This article is intended for beginners who want to setup Hadoop debug environment, i.e., debugging Namenode, Datanode and Map Reduce APIs. This will help in better understanding of the framework itself. Being a Microsoft developer, I was new to Java, IntelliJ IDEA and Hadoop development. The reason why I wrote this article is I struggled for a couple of days to setup debug environment as I didn't get complete details online. However I had a strong feeling of learning this wonderful bigdata technology and that helped me cross all the hurdles.:) I hope this article helps those who want to start learning hadoop from scratch.
This article is divided into two parts:
- Part 1. Running HDFS by building the source code
- Part 2. Setting up debug environment using IntelliJ
In general, Hadoop technology consists of two parts - data storage and analyzing the stored data.
HDFS (Hadoop Distributed File System) that stores and manages data and MapReduce framework that does data analysis job.

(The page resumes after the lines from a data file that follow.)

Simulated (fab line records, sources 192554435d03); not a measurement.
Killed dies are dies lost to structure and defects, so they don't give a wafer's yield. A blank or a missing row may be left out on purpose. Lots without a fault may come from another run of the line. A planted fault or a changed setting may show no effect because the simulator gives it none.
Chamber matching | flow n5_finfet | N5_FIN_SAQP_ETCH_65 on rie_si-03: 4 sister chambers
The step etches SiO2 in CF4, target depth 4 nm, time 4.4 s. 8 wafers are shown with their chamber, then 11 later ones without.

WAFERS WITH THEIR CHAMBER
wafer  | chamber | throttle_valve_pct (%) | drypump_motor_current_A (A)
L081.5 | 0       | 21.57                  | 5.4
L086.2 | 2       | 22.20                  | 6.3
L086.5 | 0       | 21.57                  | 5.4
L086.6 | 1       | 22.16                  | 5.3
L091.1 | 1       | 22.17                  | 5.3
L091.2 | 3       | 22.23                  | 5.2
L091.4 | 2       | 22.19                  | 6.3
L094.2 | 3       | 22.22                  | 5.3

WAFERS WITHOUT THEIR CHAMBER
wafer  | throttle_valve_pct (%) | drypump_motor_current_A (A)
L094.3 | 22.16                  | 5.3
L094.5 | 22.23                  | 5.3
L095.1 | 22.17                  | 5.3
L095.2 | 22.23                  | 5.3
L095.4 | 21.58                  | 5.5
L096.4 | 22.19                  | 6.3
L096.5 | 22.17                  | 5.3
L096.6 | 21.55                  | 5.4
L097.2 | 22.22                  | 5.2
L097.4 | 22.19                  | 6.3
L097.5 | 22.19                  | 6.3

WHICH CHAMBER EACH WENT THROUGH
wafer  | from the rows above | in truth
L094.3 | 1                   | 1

HDFS consists of Namenode to manage metadata of file system and several Datanodes to store the data.
I assume the reader has sufficient understanding of the basics of Hadoop architecture. If not, please spend some time learning and come back to this article. I suggest reading Tom White's "Hadoop, The Definitive Guide" book.
Namenode and Datanode are implemented as Linux daemons and both exposes RPC and HTTP interfaces for communication.
Namenode RPC interface listen on port 8020 by default and HTTP interface on port 50070 by default.
Datanode RPC interface listen on port 50010 by default and HTTP interface on port 50075.
These ports can be overridden using the configuration.
The Namenode and Datanode runs on their own JVM process. So we can run them on the same machine with some simple configuration changes.
I've used Ubuntu 14.x Linux VM on my Windows box.
- Install Java SDK 1.8
Run the below commands on your command prompt and Ubuntu will install sdk on your machine.
sudo apt-add-repository ppa:webupd8team/java
sudo apt-get update
sudo apt-get install oracle-java8-installer
Verify the installation by running
java -version on command prompt. On my machine, it displays as below.
java version "1.8.0_65"
Java(TM) SE Runtime Environment (build 1.8.0_65-b17)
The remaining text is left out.